A night at the ward

At eight o’clock
your whispers are faded 
periwinkle and wrinkled 
with shadows 
of indigo bruised,
like a worn pair of jeans
hugging your hips
a summer ten years ago.

Closer to midnight 
you labored sighs
have darkened to prussian,
while the ventilator hisses
are hot pink and bright.
and only much later 
just before dawn
a cornflower gasp
flees from your lips,
and the rage of your silence
turns purple and puce.

Today we are writing about colors in Synesthesia at dVerse where Grace hosts. I have not been in an ER with anyone so the poem is fiction.

November 5, 2020

27 responses to “A night at the ward

  1. This hits close to home as I have been in the ER many times before. I can feel the chill and hiss of that ventilator. Such a sad ending but I love that cornflower gasp and rage of silence, so telling of its weight.

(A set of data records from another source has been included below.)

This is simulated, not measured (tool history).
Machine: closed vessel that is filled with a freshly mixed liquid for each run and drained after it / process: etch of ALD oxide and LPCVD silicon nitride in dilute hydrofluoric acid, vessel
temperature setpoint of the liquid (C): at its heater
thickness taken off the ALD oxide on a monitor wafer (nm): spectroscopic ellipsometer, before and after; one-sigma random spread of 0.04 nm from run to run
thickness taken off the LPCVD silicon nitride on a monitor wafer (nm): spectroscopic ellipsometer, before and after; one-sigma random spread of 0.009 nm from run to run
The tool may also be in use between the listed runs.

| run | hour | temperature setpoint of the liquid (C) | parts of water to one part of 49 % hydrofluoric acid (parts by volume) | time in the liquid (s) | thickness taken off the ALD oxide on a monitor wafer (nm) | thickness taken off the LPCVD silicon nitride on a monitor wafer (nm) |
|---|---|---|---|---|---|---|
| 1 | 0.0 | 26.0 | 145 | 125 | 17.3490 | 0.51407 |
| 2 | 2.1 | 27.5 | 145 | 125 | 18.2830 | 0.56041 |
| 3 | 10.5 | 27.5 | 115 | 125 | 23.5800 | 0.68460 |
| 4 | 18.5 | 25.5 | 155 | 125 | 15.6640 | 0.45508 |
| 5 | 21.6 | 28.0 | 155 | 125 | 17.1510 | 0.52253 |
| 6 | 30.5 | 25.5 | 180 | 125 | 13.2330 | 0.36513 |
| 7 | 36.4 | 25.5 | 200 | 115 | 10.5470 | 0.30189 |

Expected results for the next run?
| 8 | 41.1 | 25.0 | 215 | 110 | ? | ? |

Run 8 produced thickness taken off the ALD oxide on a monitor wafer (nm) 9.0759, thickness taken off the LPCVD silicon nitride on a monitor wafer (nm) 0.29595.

  2. Your poem took me back to dark places, Björn, especially the whispers
    ‘periwinkle and wrinkled
    with shadows
    of indigo bruised,
    like a worn pair of jeans’
    and ventilator hisses ‘hot pink and bright’.
    But oh, the ‘cornflower gasp’ and the rage of silence that ‘turns purple and puce’!

  3. Wow, the emotion and darkness in this piece is tangible. I also love the choice of colors you describe in this poem, it just makes the emotions so easy to visualize and imagine in this narrative of grief and loss.

  4. Fantastic,
    periwinkle and wrinkled
    with shadows
    of indigo bruised,
    like a worn pair of jeans
    hugging your hips
    a summer ten years ago

    This seems to capture a whole period of life in a few lines.

  5. Oh thank goodness your poem is fiction as that is quite an upsetting image. Unfortunately I have been witness to a situation like this and you have invoked the feeling very powerfully.

  6. Your fiction is powerful, your message palpable. Your ending is very strong (I was going to say killer). I think you aced the prompt.

  7. Been there, bedside, (without the colors, of course) Bjorn, and you nailed the scenario perfectly. And that perfection is enhanced (can perfection BE enhanced?) by your choice and inclusion of breathcolor. Awesomely writ.

  8. The emotion in this one is so raw and palpable, Bjorn! I can picture the scene especially this part; “a cornflower gasp flees from your lips, and the rage of your silence turns purple and puce.” Powerful write! 💝

  9. I’ve thought the word Synesthesia sounds like a condition wherein the “Sufferer is someone who fails to remember the sins they’ve committed and therefore, is doomed to repeat their mistakes.” But the true meaning is much, much coolers. Though very tragic when paired with a ventilator and end of life.

    I have had that unenviable experience. It’s a sound and sight you can never unsee or unhear.

  10. Bjorn, Your paint the scenes with your poetic brush so delicately but to such intense beauty of feeling. Even that of sorrow.

  11. “the rage of your silence”

    A wonderfully ambiguous and evocative image. I think this comes the closest, even, to the experience of synesthesia–that conflation of the unrelated.

  12. It’s all been said … so poignantly powerful I was sure it was a close family member, so most relieved it’s fiction … graphically painted!

  13. I wish you could be with me here Bjorn, as you would have heard an audible and loud sigh escape from my lips as I finished reading this. I have seen my husband on life support and this is too real. I am forever grateful we did not experience the end lines of your poem. This is a powerful write.